But in 2015, things began to come to a head. The Volkswagen Group would be served a notice of violation (against the Clean Air Act) based around their Turbocharged Direct Injection diesel engines, and claims that emission controls were being activated during testing – falsifying the results. As of 2017, the automaker would claim guilty. The penalty? $4.3 billion (USD) in penalties, with three executives seated to prison terms.

Nissan and Renault would follow suit, accused with the use of a ‘defeat device’ which (according to the report) “specifically modifies the functioning of the engine to reduce emissions of nitrogen oxides in conditions specific to the regulatory tests”. In practical terms, the accusation claims that the emissions levels of over 900,000 Nissan-Renault vehicles tested for emissions in excess of 300% of what they were rated for. The fraudulence comes in the fact that each vehicle was equipped with a device that reduced those emissions levels when the vehicle was subjected to the specific conditions found during emissions testing.

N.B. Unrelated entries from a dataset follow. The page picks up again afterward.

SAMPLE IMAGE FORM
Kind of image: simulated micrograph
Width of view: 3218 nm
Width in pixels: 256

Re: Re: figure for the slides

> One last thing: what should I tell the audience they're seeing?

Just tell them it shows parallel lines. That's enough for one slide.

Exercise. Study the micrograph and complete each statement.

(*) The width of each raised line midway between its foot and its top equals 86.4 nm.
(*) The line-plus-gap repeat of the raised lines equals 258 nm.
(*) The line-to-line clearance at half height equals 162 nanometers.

And while the news related to the accusations aimed at FCA isn’t ‘news’ (having first been reported in January 2017) it feels amplified following the tangible implications of the VW Group findings.

Jumping back 12-months , the EPA claims that 100,000 diesel-powered vehicles (both truck and SUVs) across the FCA brands were equipped with engine software designed to falsify emissions. Partnering with the US Justice Department, the EPA would pursue their investigation – implying the possibility of criminal liability, similar to that of the VW findings – while FCA would remain adamant in their innocence.

But with the settlement in place, what does that mean for the 104,000+ individual Jeep and RAM owners whose 2014-2016 RAM 1500 and Jeep Grand Cherokee SUVs were equipped with the 3.0-liter EcoDiesel?

In addition to a recall, allowing for an update to the engine software, each owner should expect to receive (on average) a $2,800 settlement.

Having originally requested a settlement closer to $5,000 per owner, senior policy counsel Shannon Baker-Branstetter states, “This settlement is significantly lower. But it does recall the vehicles, and if the software fix is successful and completed in a timely manner, the ongoing damage to customers and the environment will be mitigated going forward.”

Of course, the larger moral to the story is that the EPA and California Air Resources Board (CARB) are among the various groups that are reigning in the regulatory expectations of all automakers in a more aggressive manner than ever before.

In a statement by Andrew Wheeler, the settlement, “sends a clear and strong signal to manufacturers and consumers that EPA will vigorously enforce the nation’s laws designed to protect the environment and public health.”